I can be impatient with the idea that the question of God or faith can be reduced simplistically but only because I do not find the concept of mystery at all diminished by a better understanding of mechanisms. We understand the world around us and we will one day understand so much more, but the simple question of it's existence ("why is there something rather than nothing?") remains a profound mystery. Knowledge of the mechanism cannot erase the mystery if appreciation abounds. 

God is the greatest of mysteries. There aren't consciousness exercises that can put into a box the mystery of Being in its fullness, of pure act, of reality much realer than I will ever comprehend. That God would say something to to His Creation, to make Himself known, to use human concepts and language to arrive at a mystery is still a far greater mystery. That I engage the ground of my own being in prayer requires an infinitely greater gulf in understanding. 

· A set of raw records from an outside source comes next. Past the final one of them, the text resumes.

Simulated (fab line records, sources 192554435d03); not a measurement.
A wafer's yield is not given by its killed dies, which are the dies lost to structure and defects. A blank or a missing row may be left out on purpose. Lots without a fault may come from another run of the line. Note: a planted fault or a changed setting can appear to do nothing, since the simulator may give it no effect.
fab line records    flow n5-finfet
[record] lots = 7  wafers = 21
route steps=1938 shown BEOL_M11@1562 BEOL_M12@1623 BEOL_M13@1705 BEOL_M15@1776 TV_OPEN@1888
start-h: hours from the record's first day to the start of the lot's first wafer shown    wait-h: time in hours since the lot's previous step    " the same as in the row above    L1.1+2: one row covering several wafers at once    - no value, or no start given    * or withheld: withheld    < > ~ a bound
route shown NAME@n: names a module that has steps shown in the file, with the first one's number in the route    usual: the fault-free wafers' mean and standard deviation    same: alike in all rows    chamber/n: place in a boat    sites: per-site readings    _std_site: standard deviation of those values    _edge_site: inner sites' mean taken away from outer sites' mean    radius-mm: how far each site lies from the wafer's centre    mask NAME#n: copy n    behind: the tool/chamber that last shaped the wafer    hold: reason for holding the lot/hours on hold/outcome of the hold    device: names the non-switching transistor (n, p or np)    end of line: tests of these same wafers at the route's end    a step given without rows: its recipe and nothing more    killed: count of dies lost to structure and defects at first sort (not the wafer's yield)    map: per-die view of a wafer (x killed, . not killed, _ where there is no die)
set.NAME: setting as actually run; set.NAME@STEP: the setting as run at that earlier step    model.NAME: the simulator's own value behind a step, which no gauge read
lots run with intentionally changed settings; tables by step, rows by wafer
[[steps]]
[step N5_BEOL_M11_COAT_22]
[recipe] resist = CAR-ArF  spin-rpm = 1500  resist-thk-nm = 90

I'm regularly in touch with Mystery and that Mystery manifests in the multiple dimensions, in layers of understanding, of practiced and spontaneous contemplation. It's also an art and it also takes practice. To weave in and out of the many, many moments that led to the presence of my daughter in this world through memory lets me see things that I miss in the regular unfolding of time. It's even more so with God. In Catholic theology, the concept of "revelation" is God's initiative. God makes Himself known to His creation and accommodates Himself to their understanding. He makes Himself known and He makes Himself knowable. For us, revelation happens exclusively within the realm of time. History is the medium God uses, be it world history or personal history. 

To see His work (especially in your own life) for what it is, walk around it a few times. See it from a few different angles. Understand that there are things that you bring into that viewing, coloring your perspective. Examine the contours and the lines, the depth and dimension. Comment, criticize, appreciate, and engage. See His fingerprints mingle with yours, where you chose to take things and where He responded. Let your fingers retrace old lines and pathways or imagine new points of departure. The work, it seems, isn't rigid but living and always renewing but you can't appreciate it for what it is unless you take the time to do it properly.